To an extent, their problems are self-induced. But to at least an equal extent, their predicaments shame us all. Society has failed them and people like them, effectively addressing its own inadequacies by imposing curfews and dishing out prison sentences. Yet what other solutions are there? Shona's rap sheet is longer than your arm, and includes assault, theft and deception. In Doncaster, she and her friend Jodie go shoplifting to order, although Shona acknowledged admiringly that Jodie is better at it, expressing pride mixed with envy rather as a decent young violinist might nod to her friend's superior technique. In a good week, Jodie can make £800, which is duly spent on "drugs, beer, fags, food", doubtless in that order. Shona invoked the standard shoplifter's morality to justify their stealing sprees – the stores can afford it, they're robbing bastards themselves, they're insured etc – but at the same time seemed keen to emphasise that shoplifting is beneath her. She's capable of bigger, better crimes than that, although "I don't think I've got the guts to kill anyone". Oh, and "I'd never rob an old lady".
Hughes listened to all this without passing judgement, but also without offering any guidance herself – or not that we were privy to – on how these girls might seek proper rehabilitation. That wasn't her job, of course, just as it's not the job of a war photographer to set his camera aside to help the wounded. But it was vaguely troubling, all the same, to realise that Shona and Abbie had come into such close contact with the middle-class, educated, liberal, Chiswick-dwelling beast that is a BBC film crew, yielding an hour of engrossing television for the rest of us (with another hour to come next week about three 16-year-olds from Rochdale), but not much for them.
On the other hand, if this programme draws proper attention to the alarming statistic that since 2003 there has been a 40 per cent increase in crimes committed by girls and young women, and inspires efforts to do something about it, then Shona and Abbie will have a reward less tangible than a morning's worth of thieving but infinitely more valuable. They were well-chosen subjects, actually, because hand in stolen glove with their anti-social and self-destructive impulses were some manifest virtues and talents, not least, in Shona's case, a facility for writing primitive but stirringly evocative poetry: "I sit in my cell thinking why, why, why/ get on with it, rude girl, and don't fucking cry." Not quite sufficient to make Carol Ann Duffy look to her laurels, but powerful, nevertheless.

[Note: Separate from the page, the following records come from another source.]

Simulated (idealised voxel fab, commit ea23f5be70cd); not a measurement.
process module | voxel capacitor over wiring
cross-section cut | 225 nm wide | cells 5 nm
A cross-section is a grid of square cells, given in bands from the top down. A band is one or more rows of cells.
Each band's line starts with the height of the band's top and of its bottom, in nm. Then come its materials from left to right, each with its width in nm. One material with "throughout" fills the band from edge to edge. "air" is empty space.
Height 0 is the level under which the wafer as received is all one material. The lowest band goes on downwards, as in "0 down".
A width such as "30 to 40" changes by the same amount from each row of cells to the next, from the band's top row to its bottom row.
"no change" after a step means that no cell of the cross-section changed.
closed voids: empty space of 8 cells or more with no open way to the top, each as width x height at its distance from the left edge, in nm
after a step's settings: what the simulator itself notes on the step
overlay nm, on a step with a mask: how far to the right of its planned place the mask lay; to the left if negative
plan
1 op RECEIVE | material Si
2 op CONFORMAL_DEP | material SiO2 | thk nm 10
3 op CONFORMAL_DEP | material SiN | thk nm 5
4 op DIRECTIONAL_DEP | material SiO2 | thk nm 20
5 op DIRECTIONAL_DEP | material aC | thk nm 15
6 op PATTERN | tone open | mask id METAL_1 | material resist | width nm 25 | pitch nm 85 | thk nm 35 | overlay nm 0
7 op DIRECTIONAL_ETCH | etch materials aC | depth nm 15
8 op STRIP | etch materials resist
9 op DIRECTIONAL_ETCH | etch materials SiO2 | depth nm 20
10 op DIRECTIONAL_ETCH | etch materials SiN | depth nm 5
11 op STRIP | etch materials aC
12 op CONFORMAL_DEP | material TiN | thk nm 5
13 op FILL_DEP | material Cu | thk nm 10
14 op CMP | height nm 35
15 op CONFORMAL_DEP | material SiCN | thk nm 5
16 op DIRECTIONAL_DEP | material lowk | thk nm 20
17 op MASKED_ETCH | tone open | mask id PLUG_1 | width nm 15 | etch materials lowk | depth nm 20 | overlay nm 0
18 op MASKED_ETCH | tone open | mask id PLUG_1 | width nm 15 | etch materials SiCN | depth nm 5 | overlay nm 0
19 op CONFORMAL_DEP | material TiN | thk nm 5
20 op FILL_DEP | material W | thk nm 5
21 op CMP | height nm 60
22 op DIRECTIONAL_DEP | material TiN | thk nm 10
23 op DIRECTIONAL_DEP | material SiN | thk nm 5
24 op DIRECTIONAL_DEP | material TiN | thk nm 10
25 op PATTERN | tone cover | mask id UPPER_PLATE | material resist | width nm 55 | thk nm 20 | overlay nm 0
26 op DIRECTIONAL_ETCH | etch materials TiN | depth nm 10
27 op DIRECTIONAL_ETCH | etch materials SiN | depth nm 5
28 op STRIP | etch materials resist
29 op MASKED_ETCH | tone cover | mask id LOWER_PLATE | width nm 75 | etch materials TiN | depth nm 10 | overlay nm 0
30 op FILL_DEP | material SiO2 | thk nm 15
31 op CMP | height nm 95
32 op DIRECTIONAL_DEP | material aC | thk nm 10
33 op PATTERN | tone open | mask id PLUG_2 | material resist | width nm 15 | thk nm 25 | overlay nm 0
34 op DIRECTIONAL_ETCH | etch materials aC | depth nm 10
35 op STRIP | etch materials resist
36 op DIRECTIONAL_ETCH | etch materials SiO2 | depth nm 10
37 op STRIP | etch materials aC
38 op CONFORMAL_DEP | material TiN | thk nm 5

As for Abbie, a bright, attractive girl lurked beneath the blotchy skin and inexpertly tattooed neck, and you yearned for her to find a way of reversing her downward spiral. Her father yearned for it too, and he seemed a decent bloke, if with muddled ideas about parenting: "I haven't got clear boundaries," he mused, "so how can I set them for Abbie?" Happily, the programme ended with him and Abbie hugging and another faint ray of hope illuminating her path forward – a magistrate having dismissed outstanding charges against her just when she felt certain of another prison term – but it didn't seem like happiness worth investing in, somehow.
Of course, if Abbie was a duck-billed platypus with behavioural problems, and Shona a warthog with post-natal depression, there would be no end of folk rallying around. Michaela's Road Trip is a series looking at the attention lavished on animals around Britain, and while it was no fault of the pleasantly chirpy Michaela Strachan, I couldn't help contrasting the time, expertise and expense lavished on a pregnant rhino at Colchester Zoo with the somewhat lacklustre councillors and probation officers deployed to help Shona and Abbie.
"Over at the rhino enclosure, the zoo's breeding programme is at a critical point," said Strachan, tearing herself away from the story of the arthritic meerkat about to be rehoused. She then asked a keeper, who was training baby crocodiles, whether all creatures are biddable? "Even things like bugs, you could probably train but when you pick a bug up and have a look at it, there's not a right lot of point doing it," he said. For his view of bugs, read society's view of some human beings.